By June Meehan
March 8th, 2022
March is Women’s History Month and March 8 is International Women’s Day. To celebrate while commemorating an outstanding teacher, a poll was taken asking students who their most inspirational female teacher is. Mrs. Sara Thompson won.
Q: What classes do you teach?
A: “So I have the Senior AP Literature. I teach Freshman CP English and Senior CP English,” Thompson said.
Q: When did you come to Badin?
A: “I’ve been here 17 years. Since 2004,” Thompson said.
Q: Why did you decide to become an English teacher?
A: “I love stories. I like reading stories with people, talking about stories with people, and I think language is fascinating: the way we can communicate, how we can embed so many different meanings in our language, and how beautiful that can be. I like to look at that with people and kinda analyze that with people. I think that’s very interesting,” Thompson said.
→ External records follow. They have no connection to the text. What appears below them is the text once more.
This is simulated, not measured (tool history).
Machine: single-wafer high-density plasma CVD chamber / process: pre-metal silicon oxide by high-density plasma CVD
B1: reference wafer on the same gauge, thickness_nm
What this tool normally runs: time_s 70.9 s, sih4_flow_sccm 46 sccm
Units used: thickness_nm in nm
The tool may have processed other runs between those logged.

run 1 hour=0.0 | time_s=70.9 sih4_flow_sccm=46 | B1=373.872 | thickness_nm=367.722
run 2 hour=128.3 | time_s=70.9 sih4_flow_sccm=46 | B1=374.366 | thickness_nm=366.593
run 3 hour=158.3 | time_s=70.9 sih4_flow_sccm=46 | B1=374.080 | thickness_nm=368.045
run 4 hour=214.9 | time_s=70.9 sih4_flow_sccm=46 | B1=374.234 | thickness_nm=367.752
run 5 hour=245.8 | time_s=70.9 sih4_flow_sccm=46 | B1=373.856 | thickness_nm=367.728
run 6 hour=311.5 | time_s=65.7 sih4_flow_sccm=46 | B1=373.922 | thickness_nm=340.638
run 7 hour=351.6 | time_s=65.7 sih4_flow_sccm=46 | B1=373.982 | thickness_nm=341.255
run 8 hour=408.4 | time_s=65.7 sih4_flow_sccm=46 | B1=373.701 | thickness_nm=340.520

Q: How do you prepare kids for college?
A: “I’m trying to teach them how to read very closely, so that they can handle any kind of text a professor would give them whether it’s an article or a chapter in a textbook or a poem or speech or a book,” Thompson said. "What are the strategies you can use to really understand what you’re looking at in context. How the author is creating meaning in it. And I also want to be able to give them the confidence to say what they mean when they write.”
Q: What are your responsibilities as the English Department Chair?
A: “We have meetings and we meet and discuss what are the important changes perhaps we have to make this year and we have to qualify what kind of novels everybody needs to have, you know business stuff,” Thompson said. “Currently, what we’re working on in the English Department together as a group is we’re trying to do our curriculum maps to set for the whole year for each grade: where we want to begin the students and what kind of curriculum we want to take them all the way through so that we can develop the skills that they need to be successful.”
Q: What’s your favorite in-class memory with a student?
A: “My favorite thing to do is talk about books with kids. To kinda like converse with them and get their dialect. My second favorite runner-up thing to do with kids is conference with them individually, one-on-one, just to talk about their paper and tell them what they’re doing really really well and talk about what they can do even better,” Thompson said.
Q: Who is your favorite author/book?
A: “There are certain books that have been very challenging and I think I’ve come to a deeper understanding of each time of year, so I have to say King Lear with Shakespeare. It’s probably what the students dread the most, but what I enjoy the most with them. I never get bored with Shakespeare,” Thompson said. “Personal favorite book that I read almost every other year is Pride and Prejudice. I like Jane Austen. She’s got style. She has tremendous style. I think she’s so witty. It’s so understated, she’s not in her face.”
Q: What is your view on women empowerment?
A: “I’m all for it of course. Women have always had a major role in society, but not always an acknowledged role. We have many tremendous gifts and capabilities as women,” Thompson said.
Q: Who are important female figures in your life?
A: There’s a lot here at Badin. A lot of my female colleagues are really important to me. They’re amazing. They inspire me. They work hard. Women often juggle jobs and kids. We have to prioritize and share that burden with each other a lot of the time. Outside in my personal experience, both my sisters are really important to me. My mother of course. Important women that I think are amazing include Margaret Thatcher. She’s kickass. You can quote me on that one. Slyvia Plath has got beautiful writing. It’s just beautiful and it’s different. There’s a modern poset that I like a lot, Naomi Shihab Nye has such a positive message in her poetry,” Thompson said. “Taylor Swift does kinda kick some butt. Taylor Swift is a wonderful storyteller. I think if you talk about someone who wants to empower women, I think Taylor Swift is a great example of that as well.”
Q: If you could tell your female students one thing, what would it be?
A: “I would tell them how important it is to have their own agency. To own what they think. To be honest about it. So many women want to please so many people. We want to make people happy. We want to keep the peace. And you can do that, but still speak your mind and be responsible and be original,” Thompson said. “Be powerful. Don’t feel you need to be dismissed because you’re female. You should not feel that it’s ok to be dismissed because it’s not.”